The terrorist act in Charlie Hebdo office in Paris, France brings us back to the complicated -sometimes dialogue, sometimes monologue- issue of understanding religion and those who use it as an excuse for violence.
Yet we seem to fail to understand that violent or otherwise negative acts do not define religions, ideologies, professions or life styles. In the light of the terrorist act in France those who stand against Islam, religion, Arabs, or anything that is not theirs seem to be the loudest voices when most of us react out of emotion.
Perhaps the worst reactions are of those who demand some kind of act of contrition by every Muslim as a way to separate themselves from such negative acts committed in the name of their faith, while demanding tolerance toward whatever ideology, faith or cause they favor and it is here where all the phobias and hate we denounce becomes ours, but in the form of “good intolerance” because it’s “our intolerance”.
If we generalize we all lose
I cannot demand of a Muslim who has nothing to do with terrorism to publicly separate him/herself and excuse his/her faith because some psychopath used his religion to mask their psychopathic behavior just as I can’t demand of every Catholic or Protestant to separate themselves from the years of war in Northern Ireland or Atheists from the persecution of Christians in China and the Soviet Union or Buddhists from the terrorist acts committed in Sri Lanka and Burma.
Furthermore, it would be the equivalent of demanding from every male and female, for no reason, to denounce publicly every sexual assault, killing, robbery… committed in the world and humanity itself to excuse themselves for the destruction of the rain forest, poisoning the sea, pollution, etc. You get the point, it makes no sense.

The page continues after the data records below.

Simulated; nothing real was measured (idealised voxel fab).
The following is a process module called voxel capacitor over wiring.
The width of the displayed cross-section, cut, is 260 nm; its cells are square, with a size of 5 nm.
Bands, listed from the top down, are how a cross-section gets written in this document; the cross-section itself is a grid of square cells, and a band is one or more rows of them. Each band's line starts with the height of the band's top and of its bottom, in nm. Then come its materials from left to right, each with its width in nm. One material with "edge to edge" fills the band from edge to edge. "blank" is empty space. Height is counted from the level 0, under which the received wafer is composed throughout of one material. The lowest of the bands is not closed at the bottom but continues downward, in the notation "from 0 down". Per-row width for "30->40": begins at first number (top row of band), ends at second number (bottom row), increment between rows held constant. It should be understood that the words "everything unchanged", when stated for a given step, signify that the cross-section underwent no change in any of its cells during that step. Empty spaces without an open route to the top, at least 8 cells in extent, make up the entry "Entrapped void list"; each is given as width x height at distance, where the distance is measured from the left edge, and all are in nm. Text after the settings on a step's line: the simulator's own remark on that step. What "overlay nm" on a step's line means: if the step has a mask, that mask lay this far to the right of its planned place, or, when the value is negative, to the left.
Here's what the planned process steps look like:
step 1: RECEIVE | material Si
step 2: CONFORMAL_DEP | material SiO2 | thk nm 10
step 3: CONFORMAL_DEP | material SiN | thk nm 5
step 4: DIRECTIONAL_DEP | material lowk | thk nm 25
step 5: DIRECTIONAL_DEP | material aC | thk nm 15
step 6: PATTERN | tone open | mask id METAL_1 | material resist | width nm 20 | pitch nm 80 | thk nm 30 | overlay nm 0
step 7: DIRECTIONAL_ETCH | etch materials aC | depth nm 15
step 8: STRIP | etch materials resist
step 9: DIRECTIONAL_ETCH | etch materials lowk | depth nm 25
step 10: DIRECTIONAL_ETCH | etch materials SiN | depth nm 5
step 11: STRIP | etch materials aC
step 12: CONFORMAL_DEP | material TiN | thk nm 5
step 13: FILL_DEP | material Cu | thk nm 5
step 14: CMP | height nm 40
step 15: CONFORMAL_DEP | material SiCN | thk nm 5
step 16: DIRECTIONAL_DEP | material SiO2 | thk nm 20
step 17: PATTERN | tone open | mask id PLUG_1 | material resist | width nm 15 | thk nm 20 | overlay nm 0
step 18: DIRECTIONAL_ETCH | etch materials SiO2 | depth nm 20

However, even when such a separation and public denouncement occurs it’s not yet enough for those who think they have the higher moral ground on the hating field, as an example I leave you with this article and the comments below it: Not in our name – Muslims respond in revulsion to Charlie Hebdo massacre
Terrorists are not religious people
No matter what you read, hear or see, no matter how much insistence there is linking violent acts with deep spiritual commitments, I believe we can all mostly agree that religion and shooting at people are not connected per se and that those connections are only made by people with an specific agenda and with specific problems, but even more importantly that such arguments are but an easy exit to other issues none of them humanitarian.
In order to commit a terrorist attack a terrorist needs nothing, but an excuse, let that be defense of country, God or believe, all of them nothing but acts of retaliation against what’s different or unacceptable to self.
Regardless of your ideology or faith, this golden rule is a great one to follow, give the respect you want to receive and then some, do not become what you criticize, but be the better person, hate is not resolved with more hate, but with understanding knowing that in most cases the information we handle is only partial and in most cases biased toward our own already established opinion.
The key for real tolerance is to know that our knowledge of facts, especially in a fast changing information world, is in most cases partial and to accept that our judgement might be wrong or in need of review as we cannot expect from ourselves to always be right what makes constant revision and self-criticism not only a need, but a must before we open our mouths and let our opinion flow.
No one, I think, will deny that it would be awful to tolerate the truly intolerable. However, those defending toleration will point out that it’s difficult to know when we are in possession of the full relevant truth and nothing but. This doesn’t require one to be a moral skeptic. Rather, one only need see that only a fool could believe he’s right all the time and has no need to give consideration to other views. On deeply contentious moral issues, this truism seems to provide a presumption in favor of caution and restraint. I might have the right to risk my own life for the sake of my idea, but it is much more difficult to justify risking someone else’s life on the same grounds.